Porter exposes blind trust
Former attorney-general Christian Porter has been asked to disclose who paid his legal fees.
Mr Porter this week declared to Parliament that contributions to his legal fees funding his ABC defamation battle were made by a blind trust.
He declared the blind trust “in the interest of transparency and out of abundance of caution”, he said.
He said his ‘Legal Services Trust’ covered part of his legal fees, but claims to have no access to information about its conduct or who the funding came from.
Mr Porter settled a defamation case with the ABC in mediation. He had claimed that the news outlet suggested he was the cabinet minister accused of rape, despite the articles never naming him. Mr Porter has strenuously denied the allegations.

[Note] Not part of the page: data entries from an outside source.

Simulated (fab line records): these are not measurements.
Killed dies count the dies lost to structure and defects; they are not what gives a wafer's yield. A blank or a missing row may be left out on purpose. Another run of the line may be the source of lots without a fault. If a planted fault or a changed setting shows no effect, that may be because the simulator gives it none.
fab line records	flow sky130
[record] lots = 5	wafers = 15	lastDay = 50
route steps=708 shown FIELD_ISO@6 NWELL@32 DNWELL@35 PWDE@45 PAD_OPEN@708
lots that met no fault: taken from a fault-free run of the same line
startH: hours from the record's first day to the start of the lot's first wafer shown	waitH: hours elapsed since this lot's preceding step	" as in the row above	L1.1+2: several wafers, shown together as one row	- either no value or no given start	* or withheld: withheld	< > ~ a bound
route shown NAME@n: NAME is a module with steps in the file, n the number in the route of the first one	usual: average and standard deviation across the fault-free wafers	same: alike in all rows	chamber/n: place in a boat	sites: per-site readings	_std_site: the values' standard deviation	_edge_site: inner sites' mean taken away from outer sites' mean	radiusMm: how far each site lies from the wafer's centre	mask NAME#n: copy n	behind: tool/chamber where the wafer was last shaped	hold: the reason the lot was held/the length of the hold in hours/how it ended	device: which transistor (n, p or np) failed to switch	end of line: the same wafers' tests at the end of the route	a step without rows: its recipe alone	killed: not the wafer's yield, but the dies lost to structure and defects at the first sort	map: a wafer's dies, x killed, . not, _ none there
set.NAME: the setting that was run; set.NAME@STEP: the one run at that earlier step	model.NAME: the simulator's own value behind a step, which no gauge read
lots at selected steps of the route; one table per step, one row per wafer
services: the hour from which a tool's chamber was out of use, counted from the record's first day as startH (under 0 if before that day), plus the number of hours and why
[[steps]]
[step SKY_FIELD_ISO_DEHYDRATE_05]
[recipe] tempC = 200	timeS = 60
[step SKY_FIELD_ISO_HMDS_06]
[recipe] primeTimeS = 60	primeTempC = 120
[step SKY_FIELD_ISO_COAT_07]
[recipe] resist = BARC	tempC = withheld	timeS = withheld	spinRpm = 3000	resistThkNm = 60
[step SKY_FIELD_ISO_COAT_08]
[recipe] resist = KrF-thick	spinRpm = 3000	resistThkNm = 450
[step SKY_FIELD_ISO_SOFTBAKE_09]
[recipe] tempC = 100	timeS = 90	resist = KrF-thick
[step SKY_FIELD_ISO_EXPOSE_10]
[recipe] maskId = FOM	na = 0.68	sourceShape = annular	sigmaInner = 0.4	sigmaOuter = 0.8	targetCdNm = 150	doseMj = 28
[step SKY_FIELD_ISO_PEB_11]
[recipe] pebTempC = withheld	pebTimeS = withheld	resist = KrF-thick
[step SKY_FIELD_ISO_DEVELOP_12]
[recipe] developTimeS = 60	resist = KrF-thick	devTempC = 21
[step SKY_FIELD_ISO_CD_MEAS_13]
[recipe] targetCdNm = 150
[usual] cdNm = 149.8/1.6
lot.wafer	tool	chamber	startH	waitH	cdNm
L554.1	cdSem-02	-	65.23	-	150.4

He has since returned to the Federal Court to shut down major newspapers from using the information in secret documents they obtained for anything other than the current legal proceedings.
Shadow Attorney-General Mark Dreyfus has described the declaration as a disgrace and “an abuse of office”.
He said it is unacceptable for a serving politician to receive money without having to declare how much was donated, who the donors were, and what – if anything – they received in exchange for the money.
“The Prime Minister must immediately demand Mr Porter come clean about who his donors are,” Mr Dreyfus said in a statement.
“The Australian people need to know who set this trust up, who funded it, how much they donated, and whether they expected to get anything in return for these donations.
“If Mr Porter genuinely doesn’t know who his donors are he shouldn’t accept their money. Did the money come from criminals? A foreign power? Apparently Mr Porter doesn’t care.”